Jessica Silbering-Meyer  

· 5 minute read

Jessica Silbering-Meyer  

· 5 minute read

On April 3, 2019, New Zealand’s Inland Revenue published an Information Release that includes internal discussion papers, dated December 13, 2018, on options for taxing the digital economy.

New Zealand considers that changing the international tax framework is the best option for taxing the digital economy in the long term. It noted the three most recent proposals by the OECD to taxing the digital economy:

  • User participation – This proposal focuses on the value created by certain highly digitalized businesses through developing an active and engaged user base, and soliciting data and content contributions from them. The user participation proposal contemplates that this source of value is most significant for social media platforms, search engines, and online marketplaces.
  • Marketing intangibles – This proposal addresses a situation where an MNE group enters a jurisdiction, either remotely or through a limited local presence, to develop a user/customer base and other marketing intangibles.
  • Significant economic presence – The BEPS Inclusive Framework will also explore a proposal based on the concept of “significant economic presence” described in the BEPS Action 1 final report. According to the OECD, digitalization of the economy and other technological advances have enabled business enterprises to be heavily involved in the economic life of a jurisdiction without a significant physical presence. As a result, existing nexus and profit allocation rules are ineffective.

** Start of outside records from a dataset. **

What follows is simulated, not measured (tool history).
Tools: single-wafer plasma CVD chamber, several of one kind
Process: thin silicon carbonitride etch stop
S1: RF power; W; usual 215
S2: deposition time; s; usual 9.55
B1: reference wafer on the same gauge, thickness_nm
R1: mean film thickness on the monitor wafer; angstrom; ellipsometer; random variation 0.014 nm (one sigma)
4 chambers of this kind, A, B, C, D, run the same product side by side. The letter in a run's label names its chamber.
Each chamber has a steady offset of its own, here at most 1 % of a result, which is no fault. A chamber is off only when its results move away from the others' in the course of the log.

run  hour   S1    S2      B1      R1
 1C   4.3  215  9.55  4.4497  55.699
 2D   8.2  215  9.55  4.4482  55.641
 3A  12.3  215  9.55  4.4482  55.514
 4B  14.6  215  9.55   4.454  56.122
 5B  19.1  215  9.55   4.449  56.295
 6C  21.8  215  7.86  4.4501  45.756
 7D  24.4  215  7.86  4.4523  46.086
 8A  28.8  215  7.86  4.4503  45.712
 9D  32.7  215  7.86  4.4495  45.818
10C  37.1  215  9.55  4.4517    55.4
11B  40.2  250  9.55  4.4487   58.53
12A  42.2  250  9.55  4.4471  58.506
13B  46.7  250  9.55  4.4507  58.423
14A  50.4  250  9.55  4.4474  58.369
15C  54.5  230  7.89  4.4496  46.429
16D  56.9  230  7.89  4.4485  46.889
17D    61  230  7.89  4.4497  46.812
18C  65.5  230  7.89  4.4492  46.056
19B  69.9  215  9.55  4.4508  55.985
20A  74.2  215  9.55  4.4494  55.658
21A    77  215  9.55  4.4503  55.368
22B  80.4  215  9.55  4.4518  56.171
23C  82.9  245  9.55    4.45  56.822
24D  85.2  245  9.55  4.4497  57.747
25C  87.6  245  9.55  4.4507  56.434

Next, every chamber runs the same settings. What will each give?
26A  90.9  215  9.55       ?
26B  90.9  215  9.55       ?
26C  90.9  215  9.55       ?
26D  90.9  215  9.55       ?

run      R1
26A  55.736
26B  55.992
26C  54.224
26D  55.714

The New Zealand Government may also consider whether a digital services tax (DST) might be appropriate as an interim measure. The Information Release recommends that the Government publish a discussion document in the first half of 2019 to request public feedback on options for taxing the digital economy. The discussion document should emphasize the following:

  • The Government has not yet decided whether it wants to introduce a DST, but is considering this as an option.
  • Any DST would be introduced only if the OECD is unable to arrive at an international solution in 2019, and a “critical mass” of other countries also adopt a DST.
  • The DST would be an interim measure that would cease to apply once an international solution was fully implemented.
  • The Government should align its position with that of Australia.